Feb 1, 2011

But What If Other Offices Are Also Getting Lots Of Calls?

From the Bolivar Commercial:
The Social Security Administration offices in Cleveland have received an upgrade this week.

Patrick Goins Jr., a Cleveland native now working with Avaya Government Solutions, had workers take out the old phone lines in the building and replace them with a new system. ...

The new system uses Enterprise Voice over Internet Protocol technology.

“What was a completely independent system is now a network within the Social Security Administration that they own,” Goins said. “They don’t have to pay long distance or call charges. It’s basically run at almost no cost to them.”

Additionally, the interlinked system means that if there are ever problems at a particular office, calls can easily be re-routed to other offices. ...

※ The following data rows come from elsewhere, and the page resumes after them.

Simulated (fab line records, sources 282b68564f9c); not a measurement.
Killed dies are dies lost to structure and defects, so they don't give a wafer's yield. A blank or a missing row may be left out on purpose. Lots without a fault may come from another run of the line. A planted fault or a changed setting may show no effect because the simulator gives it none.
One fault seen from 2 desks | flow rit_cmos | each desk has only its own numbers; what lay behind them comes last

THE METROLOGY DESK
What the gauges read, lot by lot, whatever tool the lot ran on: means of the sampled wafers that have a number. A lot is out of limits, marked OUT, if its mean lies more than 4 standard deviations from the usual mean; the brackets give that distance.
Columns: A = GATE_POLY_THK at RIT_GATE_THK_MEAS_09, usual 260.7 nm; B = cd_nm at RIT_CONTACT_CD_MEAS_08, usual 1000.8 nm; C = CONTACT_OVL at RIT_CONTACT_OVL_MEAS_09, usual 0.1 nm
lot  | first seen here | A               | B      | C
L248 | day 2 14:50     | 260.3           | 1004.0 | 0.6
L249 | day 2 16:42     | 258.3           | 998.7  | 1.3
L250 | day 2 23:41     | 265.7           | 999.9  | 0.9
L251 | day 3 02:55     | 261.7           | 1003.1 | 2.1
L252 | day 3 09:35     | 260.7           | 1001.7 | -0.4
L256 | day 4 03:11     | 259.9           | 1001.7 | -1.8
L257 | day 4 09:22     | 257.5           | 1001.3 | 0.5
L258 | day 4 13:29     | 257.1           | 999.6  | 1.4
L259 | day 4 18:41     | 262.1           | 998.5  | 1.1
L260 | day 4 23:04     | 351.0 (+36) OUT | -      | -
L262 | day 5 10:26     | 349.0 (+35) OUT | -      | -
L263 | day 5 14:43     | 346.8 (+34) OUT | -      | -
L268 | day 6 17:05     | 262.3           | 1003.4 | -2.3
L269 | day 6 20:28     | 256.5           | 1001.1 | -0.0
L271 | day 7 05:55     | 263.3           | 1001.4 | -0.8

This process also works in situations where hold times are long. If an office is experiencing a huge number of calls and is having to keep people on hold for a long period of time, calls can be quickly sent to another office.

6 comments:

Anonymous said...

I am a Disability Benefit Specialist in Wisconsin and wonder if this will present problems with releases. I have run into problems where a SSA 3288 form was faxed to a field office and ended up on someones desk. If I end up talking with a different field office there may be a delay in receiving information if that 3288 never made it to the clients file.

Anonymous said...

It costs so little because it works so poorly. This project looked good on paper but works awful in practice.
Some big dope looking to make himself/herself look good. In reality all they did was get us the Hugo of phone systems. Dope.

Anonymous said...

So they get transferred to another office where no one has any idea what's going on with their claim, and can't make any inputs anyway because the claim is owned by the original office. Great!

Anonymous said...

Oh, this is priceless. Auto transfer a call from one office with too few bodies to answer the phones to another office with too few bodies to answer the phones.

The whole VOIP project should have taught SSA a lesson on crappy phone systems. Once again, "doing more with less". I'd like to see OIG actually do some real work and investigate how all these contracts are awarded. If not, get a Congressman to call in GAO.

Anonymous said...

The system is so great that the company that developed it (Nortel) when bankrupt.

Way to pick another looser, SSA....

Nancy Ortiz said...

Have we ever had telephone systems that worked since they pulled the old hardwired phones out of the wall? I called a friend's office the other day and the automated answer was unintelligible. So, I sent him an email and he had to call me. Oh, and there's no such thing as a phone system that doesn't cost anything. I hear you can't fix problems yourself, and messes with extensions and so on never get fixed. Just great. Yeah, another great "We don't need more people! Let's automate it!" idea. Feh.